Gas phase condensation of few-layer graphene with rotational stacking faults in an electric-arc

TL;DR

This paper demonstrates an efficient method for synthesizing few-layer graphene with rotational stacking faults using a magnetic field modulated electric-arc, analyzing how buffer gases influence the process and proposing control strategies.

Contribution

It introduces a novel electric-arc synthesis technique for FLG with controlled stacking faults and provides insights into optimizing production rate and layer control.

Findings

Efficient production of FLG at a few grams per minute.

Buffer gases significantly affect anode erosion and deposit formation.

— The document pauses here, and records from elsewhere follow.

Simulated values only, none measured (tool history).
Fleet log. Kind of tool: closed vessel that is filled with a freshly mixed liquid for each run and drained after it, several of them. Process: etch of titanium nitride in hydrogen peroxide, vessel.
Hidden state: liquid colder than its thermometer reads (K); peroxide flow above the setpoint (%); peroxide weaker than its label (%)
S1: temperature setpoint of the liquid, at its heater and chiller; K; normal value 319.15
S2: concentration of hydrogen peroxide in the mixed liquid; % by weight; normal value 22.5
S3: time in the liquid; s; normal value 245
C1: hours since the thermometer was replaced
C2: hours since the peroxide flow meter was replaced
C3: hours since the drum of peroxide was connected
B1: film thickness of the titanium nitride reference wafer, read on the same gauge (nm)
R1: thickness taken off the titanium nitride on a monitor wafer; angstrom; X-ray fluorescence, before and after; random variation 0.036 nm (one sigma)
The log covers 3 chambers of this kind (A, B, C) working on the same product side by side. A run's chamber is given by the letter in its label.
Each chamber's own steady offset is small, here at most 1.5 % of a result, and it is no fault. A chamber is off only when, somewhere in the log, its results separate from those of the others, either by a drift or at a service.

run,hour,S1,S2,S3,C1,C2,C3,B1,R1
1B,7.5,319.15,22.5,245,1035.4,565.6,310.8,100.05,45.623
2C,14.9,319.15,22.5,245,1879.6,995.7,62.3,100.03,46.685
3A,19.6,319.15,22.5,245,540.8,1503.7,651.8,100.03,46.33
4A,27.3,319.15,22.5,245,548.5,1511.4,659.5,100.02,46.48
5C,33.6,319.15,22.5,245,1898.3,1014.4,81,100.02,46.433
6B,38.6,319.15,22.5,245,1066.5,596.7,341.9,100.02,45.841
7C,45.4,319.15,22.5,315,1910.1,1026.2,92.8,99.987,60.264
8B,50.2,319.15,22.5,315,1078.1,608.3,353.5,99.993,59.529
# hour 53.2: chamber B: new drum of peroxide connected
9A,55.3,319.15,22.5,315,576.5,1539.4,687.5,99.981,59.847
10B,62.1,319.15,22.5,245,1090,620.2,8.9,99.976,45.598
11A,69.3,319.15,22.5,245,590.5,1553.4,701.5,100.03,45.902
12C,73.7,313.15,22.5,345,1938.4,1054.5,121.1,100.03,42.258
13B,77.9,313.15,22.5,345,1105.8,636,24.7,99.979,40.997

A growth mechanism for FLG with rotational stacking faults is proposed.

Abstract

We report the synthesis efficiency of few-layer graphene (FLG) in an external magnetic field modulated DC carbon arc in different non-reactive buffer gases. The effects of buffer gases on the anode erosion rate and the cathode deposit (CD) formation rate have been investigated during the synthesis of FLG. The constituents of the as-synthesized CDs were investigated using transmission electron microscopy, selected area electron diffraction, Raman spectroscopy and X-ray diffraction analysis. A plausible growth mechanism of such FLG is predicted. The results indicate that, under a parametrically optimized condition, an electric-arc of this kind can efficiently generate FLG with rotational stacking faults at a production-rate of few g/min. A guideline for controlling the number of layers of such FLG has also been suggested.